Part of this college breakfast
Popeye was the best thing to ever happen to spinach, and all it had to do was imply that eating a can would let you punch a train. Why did no other vegetable consider this? Children and adults alike would love to be just like their favorite village brawler. Why do processed meat sticks get the Macho Man’s elbow drop of approval but not bok choy?
We should really see more advergames. Let me tell you, I hate advertising. Seeing it in video game form, on the other hand, really lets you appreciate how insipid it is. Cool Spot had nothing to do with 7up, and McDonald’s Treasureland Adventure didn’t have a hamburger in sight. UFO Kamen Yakisoban has it right. It is all about a buckwheat-fueled tokusatsu hero getting all noodly with his prey. Yes!
I dream of noodles
The full name is UFO Kamen Yakisoban: Kettler no Kuroi Inbou, which roughly means UFO Mask Yakisoban: Kettler’s Dark Conspiracy. UFO is, of course, a brand of instant noodles made by Nissin. Noodles are something you put in your face, or rather, that I commonly put in my face.
Weird aside: one of the most recurring themes in my dreams is noodles. My brain goes on tangents where I try to find the best noodle places and become fixated on them. Analyze that, Freud.
Anyways, UFO Kamen Yakisoban is a mascot character for the brand. In 1994, he got both this game and a straight-to-video comedy film. Surprisingly – or perhaps unsurprisingly – they are both very dumb in some of the best ways.
UFO Kamen Yakisoban, perhaps appropriately, plays like what you’d expect from a tokusatsu game. It’s a beat-em-up of the most derivative variety. There’s one attack button, which can be combined with a roll, a jump, or charged for a soy sauce attack. There’s no grab, which I always find disappointing in a brawler. You do have two limited-use special attacks. Just remember to actually use them, because they refill after every death.
The whole game is built around the singular joke of this being an instant-noodle-powered super-hero. At the beginning of each stage, he drives in with his noodle bowl car. The enemies are themed after cuisine. The main plot involves noodle-man trying to stop a princess from marrying the Kettler. I don’t even get that last part, since this particular brand of instant yakisoba has you pour boiling water into the bowl. Shouldn’t UFO Kamen Yakisoban be friends with him?

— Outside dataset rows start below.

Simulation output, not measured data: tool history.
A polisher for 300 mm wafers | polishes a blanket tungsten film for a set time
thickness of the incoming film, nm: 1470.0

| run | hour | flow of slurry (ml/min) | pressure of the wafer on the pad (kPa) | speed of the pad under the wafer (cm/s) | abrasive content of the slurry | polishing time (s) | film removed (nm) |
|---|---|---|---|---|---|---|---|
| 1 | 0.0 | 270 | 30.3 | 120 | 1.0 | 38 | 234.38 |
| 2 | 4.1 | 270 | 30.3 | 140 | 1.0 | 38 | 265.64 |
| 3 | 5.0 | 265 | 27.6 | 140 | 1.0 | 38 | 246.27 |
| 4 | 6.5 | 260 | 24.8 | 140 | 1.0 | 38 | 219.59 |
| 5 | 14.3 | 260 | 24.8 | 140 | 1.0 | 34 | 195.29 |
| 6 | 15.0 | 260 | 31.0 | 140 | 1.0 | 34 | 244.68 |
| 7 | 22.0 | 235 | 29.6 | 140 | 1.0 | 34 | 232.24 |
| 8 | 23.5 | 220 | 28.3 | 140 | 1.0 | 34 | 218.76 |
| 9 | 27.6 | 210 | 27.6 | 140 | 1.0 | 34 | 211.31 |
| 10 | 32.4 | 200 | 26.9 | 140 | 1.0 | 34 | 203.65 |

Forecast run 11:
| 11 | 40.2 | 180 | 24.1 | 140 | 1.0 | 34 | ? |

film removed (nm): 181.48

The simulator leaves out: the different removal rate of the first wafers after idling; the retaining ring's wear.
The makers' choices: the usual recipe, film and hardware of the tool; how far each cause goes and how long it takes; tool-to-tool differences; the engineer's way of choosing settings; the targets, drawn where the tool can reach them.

It at least executes the joke pretty well. It manages to tie in jokes about both tokusatsu and the theme of food. The Kettler brings in a new monster for each stage, and they’re things like a Teppanyaki grill or a bunch of silverware. The special attacks involve using aonori and agedama. I think the whole soy sauce charge attack is the most amusing. You can even grab an upgrade that lets noodle-guy dual-wield soy sauce bottles. A hero for our sodium-addicted youth.
Dual-wield soy sauce
To add to the appeal, the art is really well done. It’s not a graphical showcase or anything, but the bright visuals and detailed animations are really solid. One of my favorite subtle additions is having UFO Kamen Yakisoban power-up after the third level. Rather than just changing the colors of his sprite, some of his actions change as well. The jump kick, for example, is swapped just to have him throw himself bodily at the enemy.
The music also captures the tokusatsu spirit, if nothing else. It sounds like it’s played on a ballpark organ.
It’s a bit short-lived, however. There are five levels in all, and while this builds up to a showdown with the Kettler, it’s a bit of an anti-climax. There’s no giant robot fight, or even the genre-mandated elevator stage. There’s a decent assortment of enemies for its five levels, but it’s not anything mind-blowing. If I can fault UFO Kamen Yakisoban with one thing, it’s that it doesn’t really do much to surprise you.
Less nutrition than Streets of Rage
But I can fault UFO Kamen Yakisoban with a bunch of things. Its gameplay is quite shallow to begin with, failing to meet the bar set by games like Streets of Rage. There are only up to three enemies on screen at a time. That might be part of the reason there is no co-op, which is a shame on its own. I would have loved to play as Fried Ramen Girl or something similar.
While you can adjust the difficulty to your liking, there’s a dearth of strategy to the whole affair. It gets decent mileage out of its one attack button, but I am strictly anti-monobutton. Give me a kick, at the very least. Definitely let me grab enemies. Beat-em-ups just aren’t the same when I can’t hug all the enemies before suplexing them into concrete.
At the same time, I wouldn’t really call UFO Kamen Yakisoban a bad game. It’s sort of in Yo! Noid territory, where it’s just kind of there. You can play it to have advertisements put into your brain. Does it work? I definitely searched for where I could order some UFO Instant Yakisoba while playing this game.
I thought to myself, “Well, this is okay, but I’d probably be incensed if I paid money for it.” Then it hit me that I did. The cartridge came from somewhere. I bought it. Whoops. I guess my intention is that at least I didn’t pay 1994 money for UFO Kamen Yakisoban. Because it’s fun, but not spend-a-month’s-allowance fun. It’s a decent way to spend an afternoon, but don’t expect to be wishing for a sequel. Although, it’s definitely about time.
Honestly, I really wish it had co-op so I could trick people into playing it with me.